But you don't have to go far to find examples that would lead many to disagree.
Woodlands Park Road has about the most aggressive width restriction and chicane you can have, and no one would have suggested that was quiet road pre-LTN. As your prior post covered - Bounds Green shows what happens when you introduce half measures rather than an area wide approach.
St Ann's is bounded on three sides by A roads. It is not a controversial idea that A roads should be the routes that through traffic takes through an area and the council can undertake traffic management to achieve that. St Ann's is a textbook case for an LTN.
Woodlands was a quiet road during the day pre LTN . I used to give cycling lessons to primary school kids there. We used the Cranleigh junction, the whole of Woodlands and the surrounding roads for all sorts of drills/practice. Never lost any of them to traffic accidents/speeding cars. It was a quiet road.
It must have been you and the children I saw regularly from my windows, then!

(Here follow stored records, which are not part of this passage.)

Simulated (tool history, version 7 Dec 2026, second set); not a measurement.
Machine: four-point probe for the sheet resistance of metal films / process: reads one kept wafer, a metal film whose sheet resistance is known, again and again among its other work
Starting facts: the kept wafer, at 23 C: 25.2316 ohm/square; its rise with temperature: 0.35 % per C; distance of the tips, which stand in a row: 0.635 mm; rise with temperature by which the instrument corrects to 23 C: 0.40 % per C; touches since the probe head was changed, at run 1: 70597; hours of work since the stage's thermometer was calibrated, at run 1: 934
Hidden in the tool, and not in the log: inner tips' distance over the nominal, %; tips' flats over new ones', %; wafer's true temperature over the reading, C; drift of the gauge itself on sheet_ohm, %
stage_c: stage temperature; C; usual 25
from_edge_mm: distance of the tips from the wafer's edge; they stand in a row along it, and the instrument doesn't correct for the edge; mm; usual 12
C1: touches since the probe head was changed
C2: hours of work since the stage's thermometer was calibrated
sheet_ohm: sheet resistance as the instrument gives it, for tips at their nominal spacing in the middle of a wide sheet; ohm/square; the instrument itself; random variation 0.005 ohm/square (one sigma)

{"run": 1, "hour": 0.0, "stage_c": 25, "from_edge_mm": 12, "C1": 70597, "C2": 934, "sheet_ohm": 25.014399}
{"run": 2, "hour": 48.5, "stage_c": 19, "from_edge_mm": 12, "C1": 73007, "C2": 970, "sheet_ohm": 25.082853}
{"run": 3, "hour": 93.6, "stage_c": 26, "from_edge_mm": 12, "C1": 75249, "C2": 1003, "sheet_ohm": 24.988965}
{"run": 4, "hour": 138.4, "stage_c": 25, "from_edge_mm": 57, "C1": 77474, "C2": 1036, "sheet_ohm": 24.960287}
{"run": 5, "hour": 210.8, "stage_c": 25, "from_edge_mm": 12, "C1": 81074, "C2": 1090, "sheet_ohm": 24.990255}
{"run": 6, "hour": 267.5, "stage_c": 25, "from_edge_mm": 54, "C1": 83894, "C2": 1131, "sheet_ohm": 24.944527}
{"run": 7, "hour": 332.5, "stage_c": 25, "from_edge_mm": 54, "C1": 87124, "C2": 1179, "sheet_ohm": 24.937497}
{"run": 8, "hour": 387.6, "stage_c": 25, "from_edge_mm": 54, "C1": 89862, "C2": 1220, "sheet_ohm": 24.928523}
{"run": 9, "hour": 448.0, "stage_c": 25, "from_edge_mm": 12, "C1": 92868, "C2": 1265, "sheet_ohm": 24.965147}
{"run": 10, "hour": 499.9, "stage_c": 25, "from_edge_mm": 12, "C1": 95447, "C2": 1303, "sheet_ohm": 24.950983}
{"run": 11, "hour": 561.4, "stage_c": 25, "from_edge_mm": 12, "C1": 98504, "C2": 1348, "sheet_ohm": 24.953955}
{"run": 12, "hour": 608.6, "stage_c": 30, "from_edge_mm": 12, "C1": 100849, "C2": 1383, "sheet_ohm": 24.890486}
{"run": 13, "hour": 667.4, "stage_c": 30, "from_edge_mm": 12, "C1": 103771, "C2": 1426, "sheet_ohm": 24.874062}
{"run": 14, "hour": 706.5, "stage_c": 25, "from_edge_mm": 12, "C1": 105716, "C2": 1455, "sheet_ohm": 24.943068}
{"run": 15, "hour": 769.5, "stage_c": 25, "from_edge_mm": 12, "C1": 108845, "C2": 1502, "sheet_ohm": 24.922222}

The theory of moving traffic to A roads would hold water if those roads were fit for purpose. As Julie pointed out in a post, bus travel on WGR has been seriously disrupted by the LTN and Green Lanes (which has been logjammed for years) is even worse. If the plan is to get people onto buses (or walk), then it has to be made more attractive than the alternative of using a car. Haringey has consistently failed to fulfil its promises to deal with GL; bus priority, reduced parking, a northbound bus lane and restrictions on traffic at the North Circular junction would all make a significant difference and if bus travel was easier — with more frequent and reliable services — more people would choose it. Trouble is, this all costs real money, and taking the City Hall shilling to put in CCTV and flower pots on side roads to stop people doing something is cheaper than spending much more money to actively encourage people to do something else instead.
And what would happen to Glenwood, Conway, Clarendon, etc if they cut out the easy through routes of BBL, the Avenue, etc at peak hours but left those open?
When the St. Ann's LTN came in the Green Lanes end of Carlingford Rd became gridlocked in rush hour from drivers seeking alternative cut-throughs. If it is being done it needs to be done as all or nothing.
Your Carlingford Rd example mirrors the reported experience of Bounds Green when Enfield put their LTN in: traffic was majorly displaced. The premise of LTNs is just to shift the problem elsewhere, which is exactly what’s happened in both these places. So unless the whole of London within the M25 becomes an LTN — with, perhaps, say just the north and south circular roads and one or two cross-town routes such as Knightsbridge/Piccadilly left open — it’s hard to see how traffic won’t just be shunted from one reluctant borough to the next!
I live in Carlingford Road and it's a nightmare when there are roadworks. I always have to enter and exit from West Green road and twice in the last couple of months I have not been able to enter/exit at all because of roadworks. To get to Belmont road I have to use West Green and turn left at the traffic lights whereas pre Ltns I would exit at Langham road. And I read an article recently which states exactly that traffic is just shifted from one area to another.
Just as an extra apparently the traffic monitors don't record traffic if moving at less than 10km an hour (round 6miles per hour). So much of the idling traffic may not have been recorded at all.
And let's not forget the permit situation. Getting rid of day permits and reducing hourly permits to 40 a year is another way of changing the behaviour of the people. Was talking to an elderly couple yesterday who have lived around downhill for years and said that the council are sure of a labour vote round the Ltn areas but not so sure of labour vote round Muswell hill Crouch end and that's why they haven't trialled them there.
Honestly the council are just something else. I emailed my response as I was asked to, and included a comparative graph of (specifically) nitrogen dioxide from pre Ltns and one year later. It showed a huge increase in no2 on the main roads. How have they measured the effects on side road? They'll probably say they don't have to show us if they have it at all. And a response to the person who says people like me can't be bothered about social justice or pollution because they are in their happy place with their bike. My 91 year old housebound mother needs taking from place to place, all local journeys in a car because wheelchairs are too painful for her. So please think before you label people.
I don't believe the council are being totally honest with their figures. I know that in one Haringey department all the managers were given the heave-ho recently, maybe trying to save money. Or maybe it's a power trip for certain officials. After all they've relabeled themselves 'The Rebel Borough'.